The 2010 Stanley Cup Champions Chicago Blackhawks? Perhaps, but no.

Rather, the description is of a team much nearer and dearer to the hearts of hockey fans in British Columbia: the 2002-03 Vancouver Canucks.

A team captained by then four-time NHL All-Star Markus Naslund, who by season's end would become a two-time First Team All-Star and the recipient of the Lester B. Pearson Award.

A team that featured a dominant power forward in Todd Bertuzzi, who posted a career-best 97 points during that year's regular season and would join his best friend Naslund as a First Team All-Star at the end of the 2003 season.

A team that had two former first round picks on their back end in Mattias Ohlund and Ed Jovanovski, the latter a Canadian Olympic Gold medalist.

A team whose number one goaltender, Dan Cloutier, was coming off a career-high 33 wins in the regular season and beginning to build a reputation as bona fide starting netminder.

A team led by former Jack Adams Award and Stanley Cup winner Marc Crawford, who would go on to become the franchise's all-time wins leader behind the bench.

A team that had missed the post-season for four consecutive seasons from 1996-97 to 1999-00 and saw attendance figures plummet to a franchise low in their new home of General Motors Place in 1990-00 but by 2002-03 would be playing to near sell-out crowds every night.
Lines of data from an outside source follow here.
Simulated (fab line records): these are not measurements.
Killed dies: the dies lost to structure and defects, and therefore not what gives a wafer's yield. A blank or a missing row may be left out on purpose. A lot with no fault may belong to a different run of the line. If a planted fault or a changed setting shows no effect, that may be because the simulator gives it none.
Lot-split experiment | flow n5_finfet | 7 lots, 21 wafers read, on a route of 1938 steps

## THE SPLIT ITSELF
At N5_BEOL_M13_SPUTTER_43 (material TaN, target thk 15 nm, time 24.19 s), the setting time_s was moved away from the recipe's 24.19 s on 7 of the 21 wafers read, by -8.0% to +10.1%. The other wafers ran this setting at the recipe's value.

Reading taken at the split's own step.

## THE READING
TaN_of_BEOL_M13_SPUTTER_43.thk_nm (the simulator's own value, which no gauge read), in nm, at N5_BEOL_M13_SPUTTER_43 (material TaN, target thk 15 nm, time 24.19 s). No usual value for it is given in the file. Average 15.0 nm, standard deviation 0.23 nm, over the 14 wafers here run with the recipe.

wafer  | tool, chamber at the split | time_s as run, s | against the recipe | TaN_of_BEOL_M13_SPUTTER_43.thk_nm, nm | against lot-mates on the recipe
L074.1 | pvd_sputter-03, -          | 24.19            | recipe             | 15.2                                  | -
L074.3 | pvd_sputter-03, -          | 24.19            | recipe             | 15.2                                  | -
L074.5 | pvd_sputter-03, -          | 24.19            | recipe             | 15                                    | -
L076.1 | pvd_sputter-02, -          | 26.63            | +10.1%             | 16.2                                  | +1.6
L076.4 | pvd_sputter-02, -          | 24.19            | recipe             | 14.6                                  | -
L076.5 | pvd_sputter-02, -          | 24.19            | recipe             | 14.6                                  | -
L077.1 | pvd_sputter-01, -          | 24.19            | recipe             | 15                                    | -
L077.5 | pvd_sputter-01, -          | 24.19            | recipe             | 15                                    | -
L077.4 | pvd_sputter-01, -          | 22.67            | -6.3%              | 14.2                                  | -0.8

A team that featured arguably the most talented group ever assembled under the Vancouver Canucks banner and would surely deliver the Stanley Cup to the city of Vancouver.

A team that had the third-year Minnesota Wild on the ropes in their 2003 Western Conference Semi-Final series - leading the series three games to one at one point and later holding a 2-0 lead in Game 7 - and was ready to make flight plans to Anaheim for the Western Conference Final against the Mighty Ducks.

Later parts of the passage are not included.